Despite the government declaration of further discussions, the Taliban in a statement said its delegation would be traveling to Afghanistan only to properly verify the identities of the prisoners up for release.
The U.S.-Taliban peace deal, signed in Doha last month, stipulated that a prisoner swap of up to 5,000 Taliban fighters and 1,000 members of the Afghan security forces was to occur by March 10, when formal negotiations between the Taliban and the Afghan government were set to begin.
But the Afghan government quickly came out in opposition to the timeline, and the deadline passed.

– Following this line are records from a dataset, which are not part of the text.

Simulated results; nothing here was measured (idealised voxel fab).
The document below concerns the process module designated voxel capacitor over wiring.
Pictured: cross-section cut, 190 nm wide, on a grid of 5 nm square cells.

The prospect of talks between the Afghan government and the Taliban is complicated by disputed election results that fractured political power in Kabul. Both Afghan President Ashraf Ghani and his rival Abdullah Abdullah claimed victory and held parallel inaugurations despite weeks of diplomatic efforts to avoid the spectacle.
Frustrated by the lack of progress, the State Department vowed to cut $1 billion in aid to Afghanistan this week. Secretary of State Mike Pompeo announced the cut after holding discussions in Kabul with Ghani and Abdullah on a unity government.
Pompeo told reporters the "failure" of Afghanistan's leaders "harmed U.S.-Afghan relations and, sadly, dishonors those Afghan, Americans, and Coalition partners who have sacrificed their lives and treasure in the struggle to build a new future for this country." He added that the United States is "prepared to reduce by another $1 billion in 2021."
In public comments aired on Afghan television Thursday, Abdullah called for mediation from local leaders to settle the crisis. He also voiced support for the prisoner exchange and expressed his willingness to settle the dispute over the presidency.
"We are ready for talks and dialogue, and the continuation of crisis is in no one's interest and we are not in favor of its prolongation," he said.
A spokesman for Abdullah described his support for the process as "a gesture of goodwill."
Abdullah also addressed the cut in U.S. aid, describing it as a move that "without doubt will cause the country lots of problems." He added that the aid cut "by no means can be compensated."
Ghani had previously pledged that the aid cut "will not have direct impact on our key sectors, and we will make efforts to fill the gap through adopting austerity measures and by finding alternative sources," according to a statement released by his office.
But analysts have argued that it is not possible for the Afghan government to provide the same levels of services with $1 billion slashed from its budget.
The World Bank report on Afghanistan's dependence on foreign aid warned that if the international community implements dramatic cuts in aid, the country could be forced to make "very difficult trade-offs" between security spending and the "delivery of basic government functions." The report also warned such cuts would likely imperil public investments aimed at supporting economic growth and reducing poverty.